Mar 6, 2024 8:48:13 AM

Using Automation to Support a Legacy App in the Cloud

As a cloud engineer one of the most interesting things to hear is that an app was lifted and shifted from on-prem to the Cloud. If done properly it can be extremely beneficial, but even if done right there can be some areas that still need constant attention. Without a solid set of tools to help automate the small things, it can feel like you’re running around without a head trying to keep things monitored and free of issues. In the following paragraphs I will cover how we use some of our custom tools to help support a legacy application in the cloud.

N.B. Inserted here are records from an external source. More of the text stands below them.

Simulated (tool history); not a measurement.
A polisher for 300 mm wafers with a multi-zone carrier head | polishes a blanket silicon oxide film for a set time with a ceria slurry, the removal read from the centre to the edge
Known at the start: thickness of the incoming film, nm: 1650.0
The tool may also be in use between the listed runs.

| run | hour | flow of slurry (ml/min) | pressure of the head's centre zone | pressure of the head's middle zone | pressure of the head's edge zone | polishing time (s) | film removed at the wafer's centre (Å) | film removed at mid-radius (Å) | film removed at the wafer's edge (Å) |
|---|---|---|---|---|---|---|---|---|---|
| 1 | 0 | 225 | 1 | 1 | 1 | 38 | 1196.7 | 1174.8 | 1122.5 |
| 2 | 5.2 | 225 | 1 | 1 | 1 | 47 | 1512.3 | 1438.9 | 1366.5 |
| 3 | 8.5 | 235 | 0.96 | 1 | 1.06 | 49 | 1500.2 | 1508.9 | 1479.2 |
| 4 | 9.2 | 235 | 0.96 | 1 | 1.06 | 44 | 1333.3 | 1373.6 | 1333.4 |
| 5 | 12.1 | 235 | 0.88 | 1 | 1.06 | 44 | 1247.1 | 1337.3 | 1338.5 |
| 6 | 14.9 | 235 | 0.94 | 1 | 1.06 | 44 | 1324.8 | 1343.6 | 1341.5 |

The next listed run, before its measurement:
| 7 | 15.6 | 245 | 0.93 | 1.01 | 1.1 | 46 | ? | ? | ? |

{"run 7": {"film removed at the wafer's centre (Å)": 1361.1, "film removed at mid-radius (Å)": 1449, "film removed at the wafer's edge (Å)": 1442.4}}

The biggest service in use when supporting a legacy app will most likely be EC2. As with all AWS resources EC2 requires monitoring to ensure app availability and consistent uptime. Monitoring EC2 instances can be relatively easy with AWS CloudWatch (CW). CW pumps in instance metrics that can be used in a number of ways. You could create alerts based off the metrics, you could run custom queries against the metrics to display graphs of important data, you could even anticipate an issue before it happens using the right combo of metrics. However, sometimes you encounter issues that
CW can’t solve. Let’s for a moment consider what happens if an EC2 system status check fails? When you launch an EC2 instance it must pass two health checks, an instance reachability check, and a System check. It is imperative that these tests are both passing for an instance to be in good standing. You may get an alert, but then you’d need to reboot the instance manually and when seconds count, that may not always be the best solution. One of the tools we leverage to accomplish this is we have a custom lambda function that runs on a Cron schedule managed by Event Bridge. So, every 5 minutes we invoke a lambda and check our prod application servers for status checks. If they pass, no action is taken, however if they fail, then the instance is rebooted automatically using a boto3 API call.

One of the other tools we use, with probably the biggest impact would be our custom SSM execution tool. If you have had an experience with SSM you will know it is a very impressive and powerful tool. If not, SSM allows interaction with your instances whether it be remote sessions or command execution. It uses an internal executable agent that facilitates these actions. While this is a great service, one of the pitfalls is what if you have more than 10 servers? For one of our clients, we have ~112 servers that need to be maintained, so manually copying instance IDs to a list, or to the SSM console execution page would be a tiresome effort. With our tool, you can simply use the filter parameters to invoke an SSM job on a group of similarly tagged instances, run a custom job of any kind using the Single Execution mode, or even run your own custom SSM jobs with any number of parameters using a custom execution template schema we created. This trims down execution on any number of servers to seconds from however many minutes it would take to arrange manually drastically speeding up maintenance time.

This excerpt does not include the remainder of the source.